What are KPIs in finance? Part 1 – Reports

KPIs are a fundamental way to measure the success of your company. They help you make strategic decisions and see how well your company is doing. That’s why so many businesses use them today!

There are many financial KPIs. Some are more important depending on the industry you are in. Other KPIs can be used across various sectors. I will break it down into different posts instead of explaining it here.

Before we delve into the KPIs, you need to understand from which reports these KPIs are derived, and to understand that, you need to understand what each report says about your company.

Each of these reports is a KPI, so understanding them is a must for a successful business owner.

Three preliminary financial reports are necessary in your business. From these reports, you tailor more specific ones, but this is ground zero.

These financial reports are:

  1. Income Statement / Profit and Lost Statement.
  2. Balance Sheet
  3. Statement of Cash Flow.

Income Statement: What is it?

Income statements are a critical financial document for your business. They show what you earn and spend and if the company is making a profit over a specific period. The report can be done monthly, quarterly, or annually.

Your income statement will show:

Revenue (sales)


Net Income (profit/loss).

Revenue is your income statement’s top line and your total sales. This could be from product sales, services rendered, or other sources of Income.

Expenses are everything you spend to generate that revenue. This includes the cost of goods sold (COGS), employee salaries, marketing expenses, and other operating expenses.

Net Income is your total revenue minus your total expenses. If it’s positive, you have a profit. If it’s negative, you have a loss.

Balance Sheet: What is it?

The balance sheet is one of your business’s three primary financial statements. A balance sheet is a financial document showing your company’s assets, liabilities, and shareholder’s equity at a specific time. It’s usually done monthly, quarterly, or annually.

Assets are everything your company owns and can use to generate revenue. This includes cash, inventory, property, and equipment.

Liabilities are everything your company owes. This includes loans, credit cards, accounts payable, and other debts.
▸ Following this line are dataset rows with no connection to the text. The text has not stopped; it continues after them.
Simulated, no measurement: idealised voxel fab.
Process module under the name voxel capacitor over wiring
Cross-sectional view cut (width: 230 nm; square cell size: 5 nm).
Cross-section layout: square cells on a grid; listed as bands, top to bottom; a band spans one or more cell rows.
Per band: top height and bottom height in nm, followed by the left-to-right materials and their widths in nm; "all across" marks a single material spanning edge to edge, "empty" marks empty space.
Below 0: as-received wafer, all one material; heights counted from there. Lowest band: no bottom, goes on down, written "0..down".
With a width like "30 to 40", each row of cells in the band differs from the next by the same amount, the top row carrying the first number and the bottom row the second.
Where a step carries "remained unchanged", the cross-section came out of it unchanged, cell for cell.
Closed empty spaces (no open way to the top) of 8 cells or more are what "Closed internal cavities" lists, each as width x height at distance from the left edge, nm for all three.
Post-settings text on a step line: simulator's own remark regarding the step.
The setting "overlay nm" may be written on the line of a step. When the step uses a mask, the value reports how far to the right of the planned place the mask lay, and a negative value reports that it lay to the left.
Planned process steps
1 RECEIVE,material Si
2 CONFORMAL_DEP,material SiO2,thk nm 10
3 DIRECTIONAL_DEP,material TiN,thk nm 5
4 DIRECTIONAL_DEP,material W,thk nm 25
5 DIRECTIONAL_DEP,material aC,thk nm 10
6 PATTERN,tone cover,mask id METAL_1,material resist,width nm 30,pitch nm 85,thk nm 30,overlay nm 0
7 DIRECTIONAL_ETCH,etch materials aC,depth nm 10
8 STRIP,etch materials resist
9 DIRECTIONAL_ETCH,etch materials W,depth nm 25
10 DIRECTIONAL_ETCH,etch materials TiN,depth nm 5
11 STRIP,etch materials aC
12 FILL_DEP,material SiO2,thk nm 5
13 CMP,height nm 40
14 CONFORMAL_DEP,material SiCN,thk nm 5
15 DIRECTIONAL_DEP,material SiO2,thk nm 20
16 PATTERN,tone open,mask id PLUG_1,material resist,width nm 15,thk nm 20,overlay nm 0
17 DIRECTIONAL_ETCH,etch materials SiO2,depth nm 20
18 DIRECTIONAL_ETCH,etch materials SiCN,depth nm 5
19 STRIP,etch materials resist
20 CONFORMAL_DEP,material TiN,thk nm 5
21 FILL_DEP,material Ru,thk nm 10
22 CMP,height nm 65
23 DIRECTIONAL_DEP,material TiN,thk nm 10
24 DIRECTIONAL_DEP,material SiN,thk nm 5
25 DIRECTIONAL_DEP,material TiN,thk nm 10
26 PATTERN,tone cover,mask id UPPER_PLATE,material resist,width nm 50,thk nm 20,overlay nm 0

Shareholders’ equity is the difference between your assets and liabilities. It represents the ownership stake of your shareholders in your company.

Statement of Cash Flow: What is it?

The cash flow statement is one of your business’s three primary financial statements. A cash flow statement shows your business’s cash inflows and outflows over a specific period. It’s usually done monthly, quarterly, or annually.

Cash inflows are the money coming into your business. This includes revenue from sales, interest income, and loans.

Cash outflows are the money going out of your business. This includes expenses like COGS, employee salaries, and rent.

Net cash flow is the difference between your cash inflows and cash outflows. If positive, you have more cash coming in than going out. If negative, you have more money going out than coming in.

These are the three most important financial reports for your business. Now that we understand them, we can break down the different types of KPIs.


In the next post, we will start breaking down and delving deeper into these financial reports to better understand them. In the meantime, if you have questions, please don’t hesitate to email me at john@darwinbusinesssolutions.com, and I will be happy to help.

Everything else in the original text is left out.